Sunday, November 23, 2003
CHINA HOT OR NOT?
Time Asia has an article on the question of whether China’s economy is “superheating” titled Too Much Too Soon? It profiles a car manufacturer in Xian that was a state-owned artillery shell plant just a few years ago. The article goes on to discuss the general rapid growth in Chinese manufacturing, and then sounds the ominous chords of overproduction followed by recession:
The danger, however, is that the government will let the pressure build until the economy is so saturated with excess goods that banks must cut off credit abruptly, pushing the economy into recession. Economies always look and feel great when credit is easy and factories are coming on-line and new developments are in the works. But at some point, all those washing machines, apartments and automobiles have to be converted back into currency. The question hovering over China's economy now: Are there really enough buyers out there?

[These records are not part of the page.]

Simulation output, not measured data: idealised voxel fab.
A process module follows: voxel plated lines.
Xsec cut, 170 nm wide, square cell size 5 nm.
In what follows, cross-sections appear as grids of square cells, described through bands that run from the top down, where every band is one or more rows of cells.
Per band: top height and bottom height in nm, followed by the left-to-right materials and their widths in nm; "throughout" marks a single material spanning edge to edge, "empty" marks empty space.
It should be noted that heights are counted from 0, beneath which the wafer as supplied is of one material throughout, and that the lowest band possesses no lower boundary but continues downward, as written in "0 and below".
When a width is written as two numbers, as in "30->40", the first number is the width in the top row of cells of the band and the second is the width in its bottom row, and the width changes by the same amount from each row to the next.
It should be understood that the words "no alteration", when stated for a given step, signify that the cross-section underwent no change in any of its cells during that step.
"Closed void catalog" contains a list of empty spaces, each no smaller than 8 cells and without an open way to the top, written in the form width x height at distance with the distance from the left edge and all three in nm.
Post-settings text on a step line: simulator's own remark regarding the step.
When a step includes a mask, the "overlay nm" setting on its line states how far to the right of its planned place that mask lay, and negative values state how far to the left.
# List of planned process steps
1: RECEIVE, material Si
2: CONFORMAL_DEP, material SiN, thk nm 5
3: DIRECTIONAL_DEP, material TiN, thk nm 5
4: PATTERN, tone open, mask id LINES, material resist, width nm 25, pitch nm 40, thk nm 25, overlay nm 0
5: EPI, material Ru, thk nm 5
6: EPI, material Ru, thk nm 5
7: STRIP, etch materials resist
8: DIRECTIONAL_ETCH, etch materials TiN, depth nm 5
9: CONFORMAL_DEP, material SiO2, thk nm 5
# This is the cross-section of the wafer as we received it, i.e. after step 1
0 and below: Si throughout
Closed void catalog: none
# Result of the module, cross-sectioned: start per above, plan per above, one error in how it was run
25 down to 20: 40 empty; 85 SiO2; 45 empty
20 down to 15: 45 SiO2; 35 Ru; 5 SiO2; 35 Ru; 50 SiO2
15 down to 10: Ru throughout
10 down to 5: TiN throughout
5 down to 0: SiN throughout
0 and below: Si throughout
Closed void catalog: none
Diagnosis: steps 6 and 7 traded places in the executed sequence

There’s no question that’s the right question. Over the last 25 years of reform, China has faced a series of qualitative thresholds: privatizing agriculture, separating large state-owned enterprises from the state structure organizationally, smothering the role of communist ideology in society, allowing the internet to blossom with only minimal party controls … the list goes on and on. Up to now, meeting pent-up demand and investing generations of stored capital has been the easy route: once the market switch was turned on, the process ran swiftly, and with it came a cascade of progress on many levels throughout the country.
As the Time Asia article points out, though, the question of what happens when China’s manufacturing economy meets its first equilibrium point with domestic demand isn’t just a Chinese issue, it’s an issue for the whole world, because China has become the whole world’s factory. When a major sector of Chinese manufacturing comes close to meeting China’s domestic demand, the excess will either go abroad, or there will be a recession in China.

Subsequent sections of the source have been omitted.